“We can’t cry about what we don’t have,” Tampa Bay Bucs head coach Dirk Koetter says.
Don’t get Koetter wrong. He wants what is best for the Bucs, but says you have to go about it a different way these days because of the salary cap.
“No team has depth at every position. You’ve got to bring your young guys along and you’ve got to develop them,” Koetter says.
This is the time of year NFL coaches affectionately call the underwear season, which makes Koetter’s job even more difficult. Players practice in shorts with no pads, there is no contact and coaches often see what they want to see.
Coming off a 6-10 season that ended in Lovie Smith’s firing and saw a defense that was one of the most porous in the league, the Bucs are searching for answers.
“We’re getting better as a football team, which is what this time of year is all about,” Koetter says after two weeks of Organized Team Activities. “We try to say: No winners, no losers right now, but that’s something easier said than done.”
Energy is one of the few things left that can be judged by the eyeball test. It might not satisfy the analytic geeks, but coaches have a good feel for it and Koetter likes what he has seen — particularly from his maligned defense.
“I like how hard our guys are working. They are coming to work every day with a lot of enthusiasm and the attitude that they want to get better,” Koetter says. “That’s all you can ask for. What we want to see is to keep getting better every day.”
The Bucs are focusing on a defense that needs to fill holes upfront and in the secondary. Koetter and defensive coordinator Mike Smith are trying to compensate for some poor drafting, trading and free agent acquisitions in the front four for more than a few years.

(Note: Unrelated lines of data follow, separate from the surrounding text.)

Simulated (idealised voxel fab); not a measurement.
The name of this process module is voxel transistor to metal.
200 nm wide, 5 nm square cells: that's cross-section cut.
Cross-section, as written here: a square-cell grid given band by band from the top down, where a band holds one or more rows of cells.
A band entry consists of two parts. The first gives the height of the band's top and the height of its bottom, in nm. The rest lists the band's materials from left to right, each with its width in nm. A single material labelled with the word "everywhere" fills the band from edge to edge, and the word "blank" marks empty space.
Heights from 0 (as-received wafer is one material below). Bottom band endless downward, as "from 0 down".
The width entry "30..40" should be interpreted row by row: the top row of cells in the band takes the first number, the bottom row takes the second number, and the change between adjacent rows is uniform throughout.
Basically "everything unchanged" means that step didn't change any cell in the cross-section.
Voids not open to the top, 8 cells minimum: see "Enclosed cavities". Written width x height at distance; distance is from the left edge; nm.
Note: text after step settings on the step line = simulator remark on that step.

“I see improvements with our defense in general and our defensive scheme, how well our defensive players are running to the ball, how well they are embracing the volume that (coach Mike) Smith and the defensive coaches are putting in,” Koetter says. “Our offense should be a little bit ahead of our defense right now because they are in the same system, but we’re just real happy with how our defensive guys are taking to the new scheme.”
Defensive tackle A.J. Francis is one of those young guys Koetter hopes to develop, and new acquisition defensive end Robert Ayers also is slated to play on the interior defensive line. Ayers was a solid pass rusher last year, when he was credited with 48 combined pressures (23 knockdowns) and ranked eighth overall among defensive ends, according to Pro Football Focus.
A big plus could be second-round pick Noah Spence, the defensive end from Eastern Kentucky who has first-round talent, but fell because of his off-field misdeeds.
“I like all the schemes we’re doing and all of the packages they’ve got me in so far, so it’s been good.” Spence says. “I feel like I came in with a couple of moves I really liked that I’m just trying to perfect now. I don’t know the playbook all like that yet, but when it comes to pass rushing I think I’m pretty good.”
The Bucs have question marks in the secondary, which is one reason they are not getting a lot of love from multiple pre-season prognosticators. Two free agent acquisitions who previously played for Mike Smith, cornerback Brent Grimes and linebacker Daryl Smith, appear to be on the downside of their careers.
Last season with Miami, Grimes gave up six touchdowns and quarterbacks had a 103.2 QB rating when they targeted him. A 12 year veteran, Smith had a poor 46.9 overall grade last year.
Rookie first pick Vernon Hargreaves III figures to start as the slot receiver cornerback, with Grimes at one cornerback and Alterraun Verner at the other, though that could change. Jonthan Banks is another option, but appears to have fallen into disfavor with the Bucs. The likely starters at safety, Chris Conte, Bradley McDougald and Keith Tandy, do not put fear into opposing defenses.
The knock on the Bucs’ cornerbacks is their lack of size. GM Jason Licht, who has spent a good amount of time defending his choice of kicker Roberto Aguayo in the second round, has been doing the same about his smallish cornerbacks. Among the group only Banks is taller than 5-foot-10, and he isn’t listed as a starter.